Question

How do you solve mixture problems using system of equations?

Answer 1

Just to make it easier for me, I usually make a small table with the headings "Components", "Unit Value", "Amount" and "Value".

Consider the following question:

How many pints of 20% acid solution and 70% acid solution must be mixed to obtain 40 pints of 50% acid solution?

First, I'll set up my table. I'll fill in the unknowns with variables `x` and `y`.

From this, we can easily set up the two equations.

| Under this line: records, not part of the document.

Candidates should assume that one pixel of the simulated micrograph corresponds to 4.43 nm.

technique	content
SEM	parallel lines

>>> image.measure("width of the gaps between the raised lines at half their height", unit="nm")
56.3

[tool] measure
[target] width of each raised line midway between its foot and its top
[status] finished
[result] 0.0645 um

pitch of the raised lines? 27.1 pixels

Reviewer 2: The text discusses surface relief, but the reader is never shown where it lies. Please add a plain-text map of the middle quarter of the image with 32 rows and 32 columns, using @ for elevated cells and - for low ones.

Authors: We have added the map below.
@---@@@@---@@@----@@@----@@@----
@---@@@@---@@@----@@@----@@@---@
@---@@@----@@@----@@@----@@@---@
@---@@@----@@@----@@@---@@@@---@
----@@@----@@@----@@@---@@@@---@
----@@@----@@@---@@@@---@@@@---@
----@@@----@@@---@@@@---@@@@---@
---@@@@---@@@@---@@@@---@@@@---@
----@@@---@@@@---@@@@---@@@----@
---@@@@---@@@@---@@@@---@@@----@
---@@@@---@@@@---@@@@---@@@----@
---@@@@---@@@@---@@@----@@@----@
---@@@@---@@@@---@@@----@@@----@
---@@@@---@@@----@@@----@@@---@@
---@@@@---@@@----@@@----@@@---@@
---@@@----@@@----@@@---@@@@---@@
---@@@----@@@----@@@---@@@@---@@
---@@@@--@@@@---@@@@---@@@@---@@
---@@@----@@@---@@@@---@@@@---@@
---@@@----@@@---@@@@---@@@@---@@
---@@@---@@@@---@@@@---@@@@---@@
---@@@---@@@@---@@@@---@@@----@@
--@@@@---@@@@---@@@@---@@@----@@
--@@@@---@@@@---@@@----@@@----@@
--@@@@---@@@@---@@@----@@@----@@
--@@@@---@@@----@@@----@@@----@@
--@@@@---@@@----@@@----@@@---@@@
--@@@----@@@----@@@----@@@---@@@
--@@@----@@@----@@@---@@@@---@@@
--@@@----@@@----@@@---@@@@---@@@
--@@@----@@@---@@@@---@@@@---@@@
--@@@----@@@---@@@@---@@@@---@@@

Sum of values of two acids = Value of mixture

Therefore, `0.20x + 0.70y = 20`

For convenience, we'll multiply the entire equation by 10,

`2x + 7y=200`

This is equation (1)

Setting up the second equation,

Sum of amounts of each acid = Amount of mixture

`x+y=40`

To make at least one term of this equation identical to a term of equation (1), we'll multiply the entire equation by 2,

`2x+2y=80`

This is equation (2)

Subtracting equation (2) from (1),

`(+) 2x + 7y=200`
`(-)2x+2y=80`
`--------`
`(=)0+5y=120`

Thus,
`5y=120`

`y=120/5=24`

Substituting `y=24` in (2),

`2x+2(24)=80`
`2x+48=80`
`2x=80-48=32`
`x=32/2=16`

So, we have
`x=16` and `y=24`

We can conclude that 16 pints of 20% acid solution must be mixed with 24 pints of 70% solution to obtain 40 pints of 50% solution.

---

I hope your question was answered.